Hungarian is a pretty unique language (supposedly related to Finnish but only philologists detect any similarity), hardly more than one person out of every 1,000 in the world is Hungarian and not even making it to the World Cup but last Sunday’s elections there ousting the far right might just be the shape of things to come – a kind of Aleph touchstone for current electoral trends.
No automatic extrapolation, of course, but there has been a fairly steady stream of recent results elsewhere in the same direction. Most eyes are obviously on the United States, with a uniform string of defeats for Donald Trump in this year’s local voting plus unanimously negative opinion polls, but one stinging setback in particular will be singled out here – in a special Florida state election in the last week of March, Democrat Emily Gregory flipped the Palm Beach district housing Trump’s Mar-a-Lago luxury club estate, turning a Republican majority of 19 percent into just over two percent in her favour.

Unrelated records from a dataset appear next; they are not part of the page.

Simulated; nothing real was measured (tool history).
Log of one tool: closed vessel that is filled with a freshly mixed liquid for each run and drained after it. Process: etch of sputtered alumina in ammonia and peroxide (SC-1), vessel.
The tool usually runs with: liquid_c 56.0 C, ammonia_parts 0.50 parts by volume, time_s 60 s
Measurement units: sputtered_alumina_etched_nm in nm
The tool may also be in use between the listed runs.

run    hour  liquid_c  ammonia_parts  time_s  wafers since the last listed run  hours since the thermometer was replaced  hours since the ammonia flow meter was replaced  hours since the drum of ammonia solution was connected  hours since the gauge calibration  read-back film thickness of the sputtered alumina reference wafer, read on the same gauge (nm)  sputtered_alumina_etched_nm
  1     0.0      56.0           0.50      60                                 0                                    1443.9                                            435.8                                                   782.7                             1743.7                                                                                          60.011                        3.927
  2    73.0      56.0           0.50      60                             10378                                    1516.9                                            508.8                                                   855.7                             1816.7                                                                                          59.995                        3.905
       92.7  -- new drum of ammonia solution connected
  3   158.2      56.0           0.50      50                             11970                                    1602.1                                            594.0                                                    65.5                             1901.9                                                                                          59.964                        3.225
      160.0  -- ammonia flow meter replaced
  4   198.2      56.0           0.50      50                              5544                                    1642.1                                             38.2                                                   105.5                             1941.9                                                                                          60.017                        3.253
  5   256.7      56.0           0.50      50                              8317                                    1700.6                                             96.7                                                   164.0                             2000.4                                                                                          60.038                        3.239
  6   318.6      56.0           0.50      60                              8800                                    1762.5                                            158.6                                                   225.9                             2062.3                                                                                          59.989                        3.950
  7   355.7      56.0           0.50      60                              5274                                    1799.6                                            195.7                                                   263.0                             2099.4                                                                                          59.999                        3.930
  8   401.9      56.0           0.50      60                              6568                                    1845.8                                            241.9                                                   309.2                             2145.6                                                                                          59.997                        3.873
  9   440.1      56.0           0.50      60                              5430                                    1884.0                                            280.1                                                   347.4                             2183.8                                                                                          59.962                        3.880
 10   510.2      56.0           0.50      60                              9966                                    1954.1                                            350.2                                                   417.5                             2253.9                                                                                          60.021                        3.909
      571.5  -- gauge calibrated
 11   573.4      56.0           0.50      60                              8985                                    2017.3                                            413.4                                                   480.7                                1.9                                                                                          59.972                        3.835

But beforehand there were major or minor reversals of fortune elsewhere for those well right of centre. Italian premier Giorgia Meloni suffered her first defeat in four years when the electorate said no by a 54-44 percent margin to a referendum on her judicial reforms in an unusually high turnout of 60 percent. In the French municipal elections (mayoral run-offs March 22) there was a strong shift towards centrist options with the National Rally (as the National Front now call themselves) winning no major city beyond Perpignan despite high hopes elsewhere in the South in Marseille, Nice and Toulon. Mid-March regional elections in Castille and Leon saw Spain’s far right Vox falter in their almost exponential advance of recent years, adding only one seat. In Britain Sir Keir Starmer’s plunging popularity was assumed to gift the Manchester Labour stronghold of Gorton and Denton to Nigel Farages’s fast-growing far right Brexit populist Reform Party in the February 26 by-election but instead victory went to the Greens. Further examples could be produced but this paragraph is already much too long.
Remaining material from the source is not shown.